Segmentation Fault while element access with data_ptr on GPU


I am running into problems I am not able to comprehend. Maybe you can help me out.

I am working on a C++ extension and reimplementing some functions for performance.
In one of them I am trying to iterate through a 1-dimensional tensor and access each element in it.

torch::Tensor unpack(const torch::Tensor &self) {
    TORCH_CHECK(self.dim() == 1, "Only one dimensional tensor allowed");
    TORCH_CHECK(self.is_contiguous(), "Tensor has to be conitguous");
    TORCH_CHECK(self.dtype() == torch::kInt64, "Tensor has to be long type");

    // Get pointer to data
    auto *self_ptr = self.data_ptr<int64_t>();

   // Access data
   // Crashed with GPU
    std::cout << *self_ptr << "\n"; // index 0 
    std::cout << *self_ptr++ << "\n"; // index 1


Sample input:

auto opts = torch::TensorOptions().dtype(torch::kInt64);
auto tensor = torch::ones({4}, opts);


This all works fine when the input tensor is on the CPU, BUT if I try to pass a tensor that is on the GPU I am running into a segmentation fault. Note that the tensor is in the end passed from the python program, if that is relevant.
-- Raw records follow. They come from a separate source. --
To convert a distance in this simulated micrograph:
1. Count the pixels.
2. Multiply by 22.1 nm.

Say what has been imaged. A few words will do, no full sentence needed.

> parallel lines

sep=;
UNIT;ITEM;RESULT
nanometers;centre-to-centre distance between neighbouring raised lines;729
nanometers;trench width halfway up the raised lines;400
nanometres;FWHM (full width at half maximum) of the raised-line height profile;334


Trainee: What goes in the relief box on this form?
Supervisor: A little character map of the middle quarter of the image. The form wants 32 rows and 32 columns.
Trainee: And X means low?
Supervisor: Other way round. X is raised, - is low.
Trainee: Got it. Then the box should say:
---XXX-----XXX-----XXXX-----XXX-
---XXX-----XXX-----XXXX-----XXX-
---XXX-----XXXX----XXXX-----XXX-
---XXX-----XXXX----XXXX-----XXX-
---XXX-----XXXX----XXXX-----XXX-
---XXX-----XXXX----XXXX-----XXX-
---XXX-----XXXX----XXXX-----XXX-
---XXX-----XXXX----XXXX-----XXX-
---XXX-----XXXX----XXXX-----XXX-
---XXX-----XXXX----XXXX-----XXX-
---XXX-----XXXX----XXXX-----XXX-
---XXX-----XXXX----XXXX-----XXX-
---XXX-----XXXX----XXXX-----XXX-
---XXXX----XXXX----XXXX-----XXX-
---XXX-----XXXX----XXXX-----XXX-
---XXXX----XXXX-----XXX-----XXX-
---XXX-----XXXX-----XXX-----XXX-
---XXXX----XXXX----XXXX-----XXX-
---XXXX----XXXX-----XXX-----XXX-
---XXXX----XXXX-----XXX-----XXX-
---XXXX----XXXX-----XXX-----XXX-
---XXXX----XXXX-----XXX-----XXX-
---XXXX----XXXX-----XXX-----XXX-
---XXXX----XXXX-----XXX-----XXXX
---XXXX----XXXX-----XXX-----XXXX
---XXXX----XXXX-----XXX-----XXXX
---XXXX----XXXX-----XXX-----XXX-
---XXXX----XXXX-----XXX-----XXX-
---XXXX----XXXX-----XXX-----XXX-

I tested with moving the tensor back on the cpu and this works. Which is a workaround…
Is there a way of accessing the data of the GPU tensor without the overhead off moving it?

In hope someone can help me out here.


You won’t be able to access device memory on the host via a direct pointer dereference and would either need to move the data back to the host or access the memory in a CUDA kernel.